A new study suggests the use of autonomous machines increases cooperation among individuals.
Researchers from the U.S. Combat Capabilities Development Command’s Army Research Laboratory, the Army’s Institute for Creative Technologies and Northeastern University collaborated on a paper published in the Proceedings of the National Academy of Sciences.
The research team, led by Dr. Celso de Melo, ARL, in collaboration with Drs. Jonathan Gratch, ICT, and Stacy Marsella, NU, conducted a study of 1,225 volunteers who participated in computerized experiments involving a social dilemma with autonomous vehicles.
“Autonomous machines that act on people’s behalf — such as robots, drones and autonomous vehicles — are quickly becoming a reality and are expected to play an increasingly important role in the battlefield of the future,” de Melo said. “People are more likely to make unselfish decisions to favor collective interest when asked to program autonomous machines ahead of time versus making the decision in real-time on a moment-to-moment basis.”
De Melo said that despite promises of increased efficiency, it is not clear whether this paradigm shift will change how people decide when their self-interest is pitted against the collective interest.
“For instance, should a recognition drone prioritize intelligence gathering that is relevant to the squad’s immediate needs or the platoon’s overall mission?” de Melo asked. “Should a search-and-rescue robot prioritize local civilians or focus on mission-critical assets?”
“Our research in PNAS starts to examine how these transformations might alter human organizations and relationships,” Gratch said. “Our expectation, based on some prior work on human-intermediaries, was that AI representatives might make people more selfish and show less concern for others.”
In the paper, results indicate the volunteers programmed their autonomous vehicles to behave more cooperatively than if they were driving themselves. According to the evidence, this happens because programming machines causes selfish short-term rewards to become less salient, leading to considerations of broader societal goals.
“We were surprised by these findings,” Gratch said. “By thinking about one’s choices in advance, people actually show more regard for cooperation and fairness. It is as if by being forced to carefully consider their decisions, people placed more weight on prosocial goals. When making decisions moment-to-moment, in contrast, they become more driven by self-interest.”
The results further show this effect occurs in an abstract version of the social dilemma, which they say indicates it generalizes beyond the domain of autonomous vehicles.

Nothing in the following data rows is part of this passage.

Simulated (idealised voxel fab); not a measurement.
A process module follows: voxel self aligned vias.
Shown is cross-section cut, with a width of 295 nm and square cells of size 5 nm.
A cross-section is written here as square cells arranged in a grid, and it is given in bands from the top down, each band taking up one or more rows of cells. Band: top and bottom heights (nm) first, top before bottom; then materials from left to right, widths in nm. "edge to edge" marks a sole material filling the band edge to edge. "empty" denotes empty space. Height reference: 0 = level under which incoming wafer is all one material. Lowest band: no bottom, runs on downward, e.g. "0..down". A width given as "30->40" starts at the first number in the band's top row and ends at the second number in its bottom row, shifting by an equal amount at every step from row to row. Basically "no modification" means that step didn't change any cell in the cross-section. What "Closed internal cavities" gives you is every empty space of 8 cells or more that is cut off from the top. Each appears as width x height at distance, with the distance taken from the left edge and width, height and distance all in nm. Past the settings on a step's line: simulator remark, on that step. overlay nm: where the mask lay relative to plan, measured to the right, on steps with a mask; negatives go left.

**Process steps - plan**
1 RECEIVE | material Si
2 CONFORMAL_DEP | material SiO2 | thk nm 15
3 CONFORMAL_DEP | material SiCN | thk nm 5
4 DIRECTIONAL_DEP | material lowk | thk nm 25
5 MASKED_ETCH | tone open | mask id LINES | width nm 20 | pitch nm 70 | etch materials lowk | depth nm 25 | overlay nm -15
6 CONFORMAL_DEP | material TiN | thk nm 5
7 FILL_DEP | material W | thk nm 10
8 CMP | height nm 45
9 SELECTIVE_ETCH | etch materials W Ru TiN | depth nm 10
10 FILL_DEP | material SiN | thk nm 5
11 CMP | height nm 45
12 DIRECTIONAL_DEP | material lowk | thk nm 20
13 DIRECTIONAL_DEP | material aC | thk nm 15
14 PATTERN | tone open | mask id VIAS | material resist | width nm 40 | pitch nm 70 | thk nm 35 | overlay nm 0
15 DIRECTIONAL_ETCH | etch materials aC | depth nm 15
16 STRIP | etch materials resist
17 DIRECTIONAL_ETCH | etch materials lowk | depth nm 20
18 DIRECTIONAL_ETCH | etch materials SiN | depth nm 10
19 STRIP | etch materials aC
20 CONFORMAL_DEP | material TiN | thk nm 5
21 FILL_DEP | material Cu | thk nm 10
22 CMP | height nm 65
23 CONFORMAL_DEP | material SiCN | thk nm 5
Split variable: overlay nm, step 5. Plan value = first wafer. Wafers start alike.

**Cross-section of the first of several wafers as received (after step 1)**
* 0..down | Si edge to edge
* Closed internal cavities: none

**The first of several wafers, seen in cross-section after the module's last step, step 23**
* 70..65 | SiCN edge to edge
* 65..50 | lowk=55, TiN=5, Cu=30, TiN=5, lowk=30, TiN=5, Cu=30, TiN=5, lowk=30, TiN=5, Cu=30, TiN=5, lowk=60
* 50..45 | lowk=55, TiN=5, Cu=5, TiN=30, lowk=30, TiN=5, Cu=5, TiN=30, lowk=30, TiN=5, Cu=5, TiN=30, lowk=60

“The decision of how to program autonomous machines, in practice, is likely to be distributed across multiple stakeholders with competing interests, including government, manufacturers and controllers,” de Melo said. “In moral dilemmas, for instance, research indicates that people would prefer other people’s autonomous vehicles to maximize preservation of life (even if that meant sacrificing the driver), whereas their own vehicle to maximize preservation of the driver’s life.”
As these issues are debated, researchers say it is important to understand that in the possibly more prevalent case of social dilemmas — where individual interest is pitted against collective interest — autonomous machines have the potential to shape how the dilemmas are solved and, thus, these stakeholders have an opportunity to promote a more cooperative society.